Yes, but you're talking about TV's where it's fine if it has a 16:9 aspect because all of the content is in 16:9. If I buy a monitor, I want it to have a proper 16:10 aspect because it matches the ratio of the W*XGA displays it would replace/complement. More specifically, I don't want to be left out of those extra lines and would feel cheated by Dell in this regard if I either bought it or had to use one due to a budget stricken IT department. A TV is a TV and a monitor is a monitor. The thing they're selling is a TV without a tuner and remote control, marketed as a monitor.
If you want separate resolutions for computer monitors and televisions you are going to pay a premium for both, since different supply chains are focusing on two different kinds of panel. You want the two industries working on the same thing, and that's already happening. I've been 1080p on my workstation for a long time. I can't wait for 4K TV monitors and they will be my next upgrade for my workstation once the price is right.
My comment up-thread discusses why television shifting to 16:10 is unlikely, and it mainly has to do with lenses. Another concern is all of the monitors in studios, trucks, and so forth that are 16:9. Given that, it seems fair to me to have computing move toward 16:9 so the toolchains can be shared between computer monitors and televisions. My 55" 1080p TV was $2,000 when I bought it. You can now buy it under $1,000. What's wrong with taking that experience and working on computer monitors?
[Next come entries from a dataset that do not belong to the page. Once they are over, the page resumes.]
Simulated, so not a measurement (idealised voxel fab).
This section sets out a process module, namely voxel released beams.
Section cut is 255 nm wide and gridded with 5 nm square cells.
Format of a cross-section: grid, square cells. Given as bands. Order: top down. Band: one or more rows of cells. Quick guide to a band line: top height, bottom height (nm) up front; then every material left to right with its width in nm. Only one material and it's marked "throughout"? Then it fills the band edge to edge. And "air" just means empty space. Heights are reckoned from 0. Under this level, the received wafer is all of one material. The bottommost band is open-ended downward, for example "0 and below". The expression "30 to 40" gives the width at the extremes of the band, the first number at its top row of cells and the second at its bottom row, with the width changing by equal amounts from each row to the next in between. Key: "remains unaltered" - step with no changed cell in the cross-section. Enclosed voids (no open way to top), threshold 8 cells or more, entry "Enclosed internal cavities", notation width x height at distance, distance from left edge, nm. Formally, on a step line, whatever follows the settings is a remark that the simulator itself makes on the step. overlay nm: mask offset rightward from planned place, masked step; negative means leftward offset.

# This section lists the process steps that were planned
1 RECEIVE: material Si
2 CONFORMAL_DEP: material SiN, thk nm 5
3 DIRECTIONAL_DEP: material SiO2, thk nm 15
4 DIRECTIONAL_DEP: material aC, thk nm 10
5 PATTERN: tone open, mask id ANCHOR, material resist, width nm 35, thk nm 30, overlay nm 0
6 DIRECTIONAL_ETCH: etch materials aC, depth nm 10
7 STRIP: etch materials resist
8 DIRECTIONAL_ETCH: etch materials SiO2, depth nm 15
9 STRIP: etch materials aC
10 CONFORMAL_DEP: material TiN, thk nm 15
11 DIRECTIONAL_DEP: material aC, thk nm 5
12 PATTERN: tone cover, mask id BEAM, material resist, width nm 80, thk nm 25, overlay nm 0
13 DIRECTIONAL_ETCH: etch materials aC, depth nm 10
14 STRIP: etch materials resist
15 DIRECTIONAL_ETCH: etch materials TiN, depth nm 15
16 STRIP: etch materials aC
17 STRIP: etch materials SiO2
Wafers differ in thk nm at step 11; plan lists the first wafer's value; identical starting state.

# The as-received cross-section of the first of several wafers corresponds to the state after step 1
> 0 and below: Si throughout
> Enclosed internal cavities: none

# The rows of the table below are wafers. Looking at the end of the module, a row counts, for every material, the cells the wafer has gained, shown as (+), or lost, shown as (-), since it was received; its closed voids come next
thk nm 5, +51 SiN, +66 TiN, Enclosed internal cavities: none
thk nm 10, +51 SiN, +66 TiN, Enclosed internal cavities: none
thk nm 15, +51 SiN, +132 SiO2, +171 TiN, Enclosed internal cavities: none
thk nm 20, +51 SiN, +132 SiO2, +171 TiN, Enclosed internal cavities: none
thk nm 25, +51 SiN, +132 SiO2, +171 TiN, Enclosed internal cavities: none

Computers are increasingly being used to deliver television and cinema content, as well. It's fairly ideal for me right now to consume 1080p content at its native resolution with no boxing or cropping.
> My comment up-thread discusses why television shifting to 16:10 is unlikely, and it mainly has to do with lenses.
It's not lenses as much as sensors. Most lenses have a circular image circle, which can cover a lot of aspect ratios. (The big exception is anamorphic, but I'm not too familiar with that.) Canon's new HD video lens system, for example, can be stuck on cameras with Super 35 sensors, or standard 3:2 photography 35mm film.
During the digital transition, we had to buy new bodies and new lenses. My understanding is that the transition to 4K will allow the same exact lenses to be used whether on a new body or the same body with a swapped-out sensor train. Going to 16:10, as I understand, would require new lenses, which is part of the reason NHK's demonstration of 4K equipment as a straight multiple of 1080p was desirable.
I'm not an expert on the mechanics of how a lens works; I merely know enough to operate the camera and shoot a decent scene, and part of that is lens selection. If you can operate a 16:10 sensor behind, say, a HA18x7.6BERD with square pixels and no distortion or image loss, I stand corrected, but I don't think that's the case from my experience. Again, though, I just pushed buttons (in a single industry application of "transmit picture through lens and apply to persistent storage", television ENG/production), and I didn't take gear apart.
I know there are lenses today that can operate at 4:3 and 16:9. Maybe the same concept?
It's more to do with director taste than sensors. My camera shoots 16:9 onto a 3:2 sensor, so it could easily go up to 16:10, but 16:10 looks worse than 16:9. Some directors shoot even tighter.